Friday, November 1, 2019

Summer Wouldn't End

And then it was winter...


Flooded River-Walk Theater - Columbus, MS
The last time I posted on this blog was August, in the middle of the oddest summer I have spent here in Columbus, Mississippi. It was my fourth August, counting the first one in 2016, three months into living here. That summer, it was miserably hot and dry and near drought in much of the state. So dry, in fact that the pavement was rising and cracking and I stayed quiet around what few people I knew, afraid that I had brought New Mexico dryness with me.

But in 2019, this summer and now into fall, we've had rain, epic rain, flooding rain, so much rain that the Riverwalk Theater on the west side of Columbus was flooded and stayed that way for days, because there was nowhere for the water to go.

Yes! This is my backyard...er...uh...honest!
But this past August and in fact most of the summer of 2019 was wet and rainy and my back yard became a monster and I haven't tamed it yet, and it's already November. Even by the middle of October it seemed that the summer would never end, and then when it did turn, and I thought we were in for some nice fall weather (my favorite time of the year) it went straight from summer into winter. And the rain has not yet abated, and my backyard is still a monster. I'm having to investigate some real power tools beyond the mower and trimmer—neither are capable of taking down the 10-foot high bushes with 1.5-inch branches that have sprung up this summer. I can't even get out my backyard door! I didn't realize that the bushes had encroached on the house in the northwest el-shape of the house.

I can't hire anyone either, because I'm on a fixed income, and Cliff smiles over the phone when I talk about my home-ownership woes, and he reminds me that home-ownership was something I might not have been too wise about wishing for. Hahaha...he's right, but I love my house and I must, absolutely must, knuckle under and get out there with my elbow-grease-powered hand saw and clippers and pocket knife (?!?) and try to uncover my back porch stoop. And get the vines off the house, which I thought I had under control two years ago—they're ba-a-a-a-ck! But I've settled on a plan. I'll invite friends and relatives to come for a vacation (especially those from the desert who might like a little rain and green and Southern cooking, and I'll get them like Tom Sawyer did to paint my fen—I mean cut my bushes.

But make no mistake. I still love it here. I've only begun to scratch the surface of what it is to live in Mississippi, and alas, but ah-well, now that I'm living by myself with my two calico girls, I'm revamping my stable of books. I have just issued a 30-year-anniversary edition of Common Sons, because it had somehow fallen through the cracks at my publishing partner lists and wasn't available for several months. So I took the opportunity to revamp the format and the look.
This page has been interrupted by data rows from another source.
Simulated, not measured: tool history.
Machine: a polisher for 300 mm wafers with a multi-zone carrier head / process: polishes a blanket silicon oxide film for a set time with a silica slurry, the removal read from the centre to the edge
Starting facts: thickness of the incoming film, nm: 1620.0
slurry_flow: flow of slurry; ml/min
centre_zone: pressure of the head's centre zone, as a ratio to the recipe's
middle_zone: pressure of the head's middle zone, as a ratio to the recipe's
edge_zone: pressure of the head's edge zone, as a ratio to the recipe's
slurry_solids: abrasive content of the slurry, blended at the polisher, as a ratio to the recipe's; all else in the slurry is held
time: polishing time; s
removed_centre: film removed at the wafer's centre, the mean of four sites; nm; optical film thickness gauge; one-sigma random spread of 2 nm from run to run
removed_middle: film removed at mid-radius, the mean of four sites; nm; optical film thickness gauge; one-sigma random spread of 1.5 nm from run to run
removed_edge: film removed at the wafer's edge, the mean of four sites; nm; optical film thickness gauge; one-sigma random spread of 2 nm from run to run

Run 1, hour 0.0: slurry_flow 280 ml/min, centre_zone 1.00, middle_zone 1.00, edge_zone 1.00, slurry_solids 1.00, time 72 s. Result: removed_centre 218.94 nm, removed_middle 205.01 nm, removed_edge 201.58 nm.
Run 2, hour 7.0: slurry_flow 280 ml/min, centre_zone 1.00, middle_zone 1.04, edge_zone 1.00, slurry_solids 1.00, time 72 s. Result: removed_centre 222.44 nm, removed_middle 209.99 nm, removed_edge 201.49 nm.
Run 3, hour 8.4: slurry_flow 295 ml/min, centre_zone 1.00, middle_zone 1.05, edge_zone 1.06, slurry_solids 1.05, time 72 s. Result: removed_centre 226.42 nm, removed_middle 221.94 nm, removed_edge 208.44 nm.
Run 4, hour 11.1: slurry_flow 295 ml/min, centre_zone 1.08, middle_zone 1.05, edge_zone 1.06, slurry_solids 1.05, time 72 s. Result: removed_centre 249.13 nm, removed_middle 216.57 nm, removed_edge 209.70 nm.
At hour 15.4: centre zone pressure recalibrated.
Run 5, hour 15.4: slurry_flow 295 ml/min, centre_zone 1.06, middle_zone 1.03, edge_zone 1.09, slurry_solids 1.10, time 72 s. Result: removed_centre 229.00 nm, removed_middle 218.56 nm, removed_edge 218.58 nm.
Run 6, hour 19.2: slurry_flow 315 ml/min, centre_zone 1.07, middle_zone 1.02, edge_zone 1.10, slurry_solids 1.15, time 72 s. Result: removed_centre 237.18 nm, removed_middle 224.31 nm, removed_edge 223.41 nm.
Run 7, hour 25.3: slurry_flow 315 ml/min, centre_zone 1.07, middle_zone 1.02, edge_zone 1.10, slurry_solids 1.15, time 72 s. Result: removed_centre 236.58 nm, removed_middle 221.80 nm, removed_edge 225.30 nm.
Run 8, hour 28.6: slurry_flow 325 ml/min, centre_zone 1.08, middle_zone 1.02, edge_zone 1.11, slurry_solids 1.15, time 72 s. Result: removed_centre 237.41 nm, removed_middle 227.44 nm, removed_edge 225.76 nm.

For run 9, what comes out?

And now that I'm aware that my titles are in disarray on the publisher's lists, I'm revamping several others—all to bring them into the new format. I'll no doubt post those new formatted books here for anyone who might be interested. It's interesting here in Columbus, at the writers group I belong to, I'm surrounded by church goers. I think 90 percent of the people in this small Southern city attend churches regularlarly, and even though my work is meant for an LGBT audience, several of the members of the group have gotten copies of my work and when I'm called on to read passages from my projects, I try to find those passages that delve into the deeper aspects of my characters, without subjecting anyone to something a bit lgbtq-ish...if you know what I mean. Being on my own, as it were, I can write and create to my heart's content, and I do, and it's time for me to think about finishing several projects. I am, after all, in Mississippi, the heart of Southern letters!